WHO’s vision for information sharing
New policy for WHO-authored or WHO-funded research published in journals and books
A new policy on open access will be announced in January 2014 and come into force in July 2014. The policy will apply to all WHO-authored or WHO-funded research published in non-WHO publications, such as external journals and books.
Although information WHO publishes has been freely available through the WHO website, work published by WHO staff and reports of research funded by WHO published in external journals has often been accessible only through the payment of subscriptions or other fees. Open access takes advantage of digital publishing and the internet to ensure that published research is widely disseminated and freely available.
Any reader with access to the internet can find and read a whole article. Researchers and policy-makers can find and combine information without having to seek permission and pay to reproduce a graph or table. Information can be automatically brought together on websites and platforms, making the management of information more efficient.
As subscription barriers to access will be removed for everyone, WHO-authored and WHO-funded work will gain much wider visibility and impact.
For more information, contact openaccess@who.int.
Advanced access with IRIS
The Institutional Repository for Information Sharing (IRIS), created in 2012, enables more people to access WHO’s information products. IRIS is the multilingual digital library of WHO, providing free access to the full text of WHO information products in the six official languages.

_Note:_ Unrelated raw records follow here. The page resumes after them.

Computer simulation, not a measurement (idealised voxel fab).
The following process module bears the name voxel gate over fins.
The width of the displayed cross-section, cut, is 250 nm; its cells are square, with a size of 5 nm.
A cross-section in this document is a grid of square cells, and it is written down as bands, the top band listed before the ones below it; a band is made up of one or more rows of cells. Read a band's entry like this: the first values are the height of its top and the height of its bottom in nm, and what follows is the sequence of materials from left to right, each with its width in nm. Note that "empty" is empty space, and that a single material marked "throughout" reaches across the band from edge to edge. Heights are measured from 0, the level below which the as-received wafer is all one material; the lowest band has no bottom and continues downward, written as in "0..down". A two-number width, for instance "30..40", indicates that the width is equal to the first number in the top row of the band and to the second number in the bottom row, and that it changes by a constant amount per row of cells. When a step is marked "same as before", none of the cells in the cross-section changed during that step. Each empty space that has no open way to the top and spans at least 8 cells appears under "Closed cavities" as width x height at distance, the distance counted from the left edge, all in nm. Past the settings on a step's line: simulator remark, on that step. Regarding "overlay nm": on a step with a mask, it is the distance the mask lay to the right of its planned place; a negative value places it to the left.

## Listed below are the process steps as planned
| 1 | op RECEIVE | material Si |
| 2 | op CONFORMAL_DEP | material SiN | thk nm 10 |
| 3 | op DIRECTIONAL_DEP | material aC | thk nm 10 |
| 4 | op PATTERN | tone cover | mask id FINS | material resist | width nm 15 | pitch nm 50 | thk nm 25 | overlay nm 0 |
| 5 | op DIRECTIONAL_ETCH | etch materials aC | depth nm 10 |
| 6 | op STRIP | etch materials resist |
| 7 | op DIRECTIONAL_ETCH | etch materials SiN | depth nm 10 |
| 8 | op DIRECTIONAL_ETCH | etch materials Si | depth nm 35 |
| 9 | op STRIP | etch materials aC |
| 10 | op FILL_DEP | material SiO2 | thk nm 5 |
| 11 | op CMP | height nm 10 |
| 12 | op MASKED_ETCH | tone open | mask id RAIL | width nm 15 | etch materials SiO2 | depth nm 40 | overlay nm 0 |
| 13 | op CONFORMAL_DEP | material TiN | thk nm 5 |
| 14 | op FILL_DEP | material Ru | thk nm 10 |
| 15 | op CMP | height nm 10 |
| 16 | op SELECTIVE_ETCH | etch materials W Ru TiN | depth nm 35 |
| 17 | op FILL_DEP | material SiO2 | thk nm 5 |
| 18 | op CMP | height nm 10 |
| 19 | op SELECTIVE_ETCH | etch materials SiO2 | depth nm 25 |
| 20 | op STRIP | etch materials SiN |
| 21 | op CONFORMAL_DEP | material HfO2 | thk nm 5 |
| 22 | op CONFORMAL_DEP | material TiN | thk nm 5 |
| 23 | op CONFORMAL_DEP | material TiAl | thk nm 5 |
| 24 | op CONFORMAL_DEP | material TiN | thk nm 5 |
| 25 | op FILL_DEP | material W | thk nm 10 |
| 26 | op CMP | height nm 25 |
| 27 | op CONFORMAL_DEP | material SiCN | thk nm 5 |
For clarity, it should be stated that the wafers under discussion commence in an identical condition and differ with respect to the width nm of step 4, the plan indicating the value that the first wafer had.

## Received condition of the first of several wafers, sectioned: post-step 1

Previously, much of this information was simply inaccessible, unavailable on an open-access platform, or hard to find, stored at multiple locations, using outdated tools with inadequate search functions. Now scientific and technical reports, governing bodies documents, and many other publications have been brought together and can be accessed from anywhere through the WHO website.
IRIS is compatible with search engines such as Google. Searchers can do simple and advanced searches and browse the content by date, author, title or subject. Results and full text can be sorted in many ways and displayed.
More than 50 000 documents are currently available, and the number is increasing rapidly with the addition of many collections, such as the entire historical set of governing bodies documentation from 1948 onwards, which will be fully available by the end of 2014.
IRIS is recording more than 1.5 million downloads per month and will soon be available as a mobile app.